Analysis and estimation of deforestation using satellite imagery and GIS

Analysis and estimation of deforestation using satellite imagery and GIS

Assessment of deforestation by comparison of the classification maps
One of the methods for change detection using satellite images is to compare the results of classification of the images. Two other methods are to calculate the division or subtraction of the two images. The main problem of these methods is that they can only define where some changes are happened. The advantage of the classified-map comparison method in to the other methods is that not only the location but also the nature and type of the changes will be determined. In other words we will define what landuse has been changed to what other.

In this method, first, the images of different times are classified according to the purpose of change detection. Afterward, by overlaying the two classified images with a proper overlay condition, we can determine the location and amount of any changes we are interested in. Because our goal was to determine the deforestation, the only two classes that we considered are the forest and non-forest. The two images are classified using the Maximum-Likelihood method.

By overlaying the results of classifications, the map of the occurred changes are resulted, as is shown in Figure 1. From this map, it can be realized how much of the forest have been damaged and where this has happened. In addition, the pattern and spatial distribution of the phenomenon is properly illustrated. Furthermore, it can be seen where the forest and non-forest classes have been stable and where new forest has been growing.

Creation of the logistic regression model
A regression model is a statistical model in which a relation between a phenomenon (a dependent variable) and some of its factors (some independent variables) will be defined based on some observations. These observations are in fact a set of values measured or observed for the dependent and independent variables. Having the model specified and calibrated, the unknown value of the phenomenon can be calculated and predicted on the basis of known values of its factors.

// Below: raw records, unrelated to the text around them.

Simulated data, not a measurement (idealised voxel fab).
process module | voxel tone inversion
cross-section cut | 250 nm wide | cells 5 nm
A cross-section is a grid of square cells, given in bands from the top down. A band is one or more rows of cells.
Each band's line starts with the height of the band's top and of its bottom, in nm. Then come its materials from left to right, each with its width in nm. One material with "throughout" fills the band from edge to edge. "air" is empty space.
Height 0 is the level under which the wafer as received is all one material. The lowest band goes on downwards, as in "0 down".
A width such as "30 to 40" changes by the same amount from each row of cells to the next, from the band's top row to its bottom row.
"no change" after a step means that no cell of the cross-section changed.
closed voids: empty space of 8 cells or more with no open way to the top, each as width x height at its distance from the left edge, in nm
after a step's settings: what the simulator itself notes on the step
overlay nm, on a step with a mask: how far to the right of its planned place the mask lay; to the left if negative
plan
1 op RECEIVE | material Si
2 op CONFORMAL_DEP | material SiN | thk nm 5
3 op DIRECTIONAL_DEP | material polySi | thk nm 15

Logistic regression models, a special type of regression models, are used when we want to study the probability of membership in two contradictory classes, such as a forest area being either stable or destroyed. It should be noted that logistic regression can be used to determine the probability of any of the two possibilities (classes) identically. A logistic regression model is usually of the type:

log it(p) = a +b₁x₁ + b₂x₂ + b₃x₃ , where
Here, ‘p’ is the dependent variable and shows the probability of one of the two conditions. Dependent variables of ‘x₁’, ‘x₂’ and ‘x₃’ represent the factors defining the phenomenon and ‘b₁’, ‘b₂’ and ‘b₃’ are their coefficients: ‘a’ is the additive coefficient.

In this research, we selected a sampling set of about 5% of the pixels, from the two classes of stable forest and destroyed forests, i.e. forests that have remained forest and forests that have been changed or destroyed. The number of sample pixels is 5106 pixels in total. In these sample pixels, the parameters of elevation, slope, aspect and distance from villages are considered as independent variables and the stability of the forest as the dependent variable. As mentioned, we could use the forest destruction (deforestation) as the dependent variable and get exactly the same results. Independent variables are extracted from the relevant generated maps. The dependent variable, i.e. the forest stability, is represented by the two values of ‘0’ and ‘1’ for the sample pixels. ‘0’ represents the deforested areas and ‘1’ represents the stable forests.

By introducing the sample data to the specified logistic regression model, in the first stage, the variable of distance from population centers entered to the model, improving the X² parameter to the value 601.641. This parameter (called square of ‘chi’) is a measure for the goodness of the model; a low value for X² means the model is suitable to the data.

The effectiveness of the model in prediction of the phenomenon can be summarized in a simple table (Table 1). From the total 5106 sample pixels, 1256 pixel were changed (deforested) and 3850 pixels were unchanged forest. In every stage of the regression, all pixels are evaluated by the model and a value is predicted for each pixel. The number of both correctly and wrongly predicted pixels for each stage is shown in Table 1. In other words, in this table, the groups of deforested and unchanged forest pixels are compared with what is predicted for them by the model. From the 2nd and 3rd column of the table is clear that 12.18% of the changed (deforested) pixels and 92.47% of unchanged pixels are predicted correctly by the model. This means a total prediction-accuracy of 72.72%.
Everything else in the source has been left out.